Two games in, Texas coach Charlie Strong has suspended or dismissed 11 players.

You’ve heard the snark: He’s getting down to the 53-man roster limit.

Two games in, Strong has lost his starting quarterback, center and may be missing a key receiver Saturday against UCLA. He has only eight offensive linemen available -- with 10 career starts to their credit. A month ago two of them were playing defense.

Two games in, Texas’ coach remains in the process of shaping the Longhorns in his image. You know, the one that produced 37 victories in four years and a Sugar Bowl win at Louisville.

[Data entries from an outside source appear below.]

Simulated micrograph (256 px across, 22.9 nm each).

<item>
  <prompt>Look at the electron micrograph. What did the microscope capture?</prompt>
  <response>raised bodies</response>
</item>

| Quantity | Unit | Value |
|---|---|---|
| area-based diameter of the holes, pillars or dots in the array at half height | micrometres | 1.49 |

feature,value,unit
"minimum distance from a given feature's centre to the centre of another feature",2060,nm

Two games in, a cynic could call the season a wash. Come back fresh next year. The 41-7 loss to BYU was the worst at home since 1997. There’s a symmetry there. That game 17 years ago was the infamous Rout 66 against UCLA (66-3) that ushered John Mackovic out the door.

Recall, again, who the Horns play this week?

But two games in, Strong also doesn’t need anyone telling him how to do his job. Except that’s part of the job at Texas.

That was a UT truth before Strong arrived, before his first season sputtered to a depressing 1-1 start.

Before Red McCombs returned my call this week.

The 86-year old former owner of the Spurs, Vikings and Nuggets still holds significant power at a place that traffics daily in it. There’s a statue of him inside the stadium. His name is on the business school. McCombs reportedly has donated more than $100 million to the school, has a reported net worth of about $1.5 billion.

Who is going to tell him no regarding … anything Texas? He’s the guy who ripped the Strong hire, then apologized. He’s the guy who was also an honorary captain at the season opener.

Now?

“Expectations have been lowered by the results of our first two games,” McCombs said. “I don’t think our expectations are going to get much lower than what they are now. I think our move is going to be up.”

McCombs spoke to a group of boosters Saturday and was asked what impressed him most about the Horns Saturday.

“The fact that three of the guys sweated enough to have to take a shower after the game,” he said. “The players and the coaches wouldn’t want to hear that. They knew that was a joke.”

We’re not saying this follows any logical, linear form. It is merely Week 3 of 2014 in Austin. It must be endured. Mack Brown was everybody’s friend until he didn’t win enough games. In the state, Texas A&M has assimilated nicely into the SEC. Baylor won the Big 12 (beating Texas to do it). Rival Oklahoma is coming off an Alabama win in the Sugar Bowl and is ranked in the top four.

Strong deserves the time and space to reshape the Horns, to toughen them up -- to win. From this perspective, he has and he will.

Strong has a track record. Perhaps the biggest criticism of Texas football is its alleged country club atmosphere. Perhaps it is ridiculously early to be talking about any of this.

It’s also fair to the take the temperature of a program that has the largest budget in the country. McCombs is one [rich] man with one [significant] thermometer.

Hey, Strong was the guy who told us the Horns weren’t going to win the national championship. Honesty has turned into accuracy.

McCombs said he didn’t criticize Strong’s hiring -- although he did say at the time Strong would make “a great position coach.”  Instead it was what McCombs called the school’s “practice and process,” in replacing Brown that bothered him. McCombs says he was told by former Texas president Bill Powers at one point “no big hurry, we’ve got another couple of weeks.”

“[At the time] I was talking to a coach who I think is one of the top five coaches in the nation,” McCombs said. “I think I had him at the five-yard line …”

Whether that was Jon Gruden, a replacement McCombs reportedly courted, is not known. He did say it was not Nick Saban.

“The next day they announced they’d hired Coach Strong. Obviously, something happened … It fell out like I was disappointed in Coach Strong. I was disappointed in the decision being made.”

McCombs has made peace with Strong, says he is a strong supporter. Still, is there that a temptation to write off a season to misfortune and transition?

“You can’t do that,” McCombs said. “You’ve got to improve every day. They’ve got kids to work with. They’ll be getting better. I’m sure that Coach Strong and his staff have been surprised with some of these kids because they thought they’d get more out of them.”

What about optimism?

“It’s always OK -- honest to God -- to be optimistic in Texas. We have the greatest high school football factory in the world …

“Coach Strong’s stronghold was his relationship with Florida high school coaches. Now he’s going to have to develop that background with Texas high school coaches. There’s no reason why he shouldn’t be able to do that …

“Will that take another couple of years? Probably so?”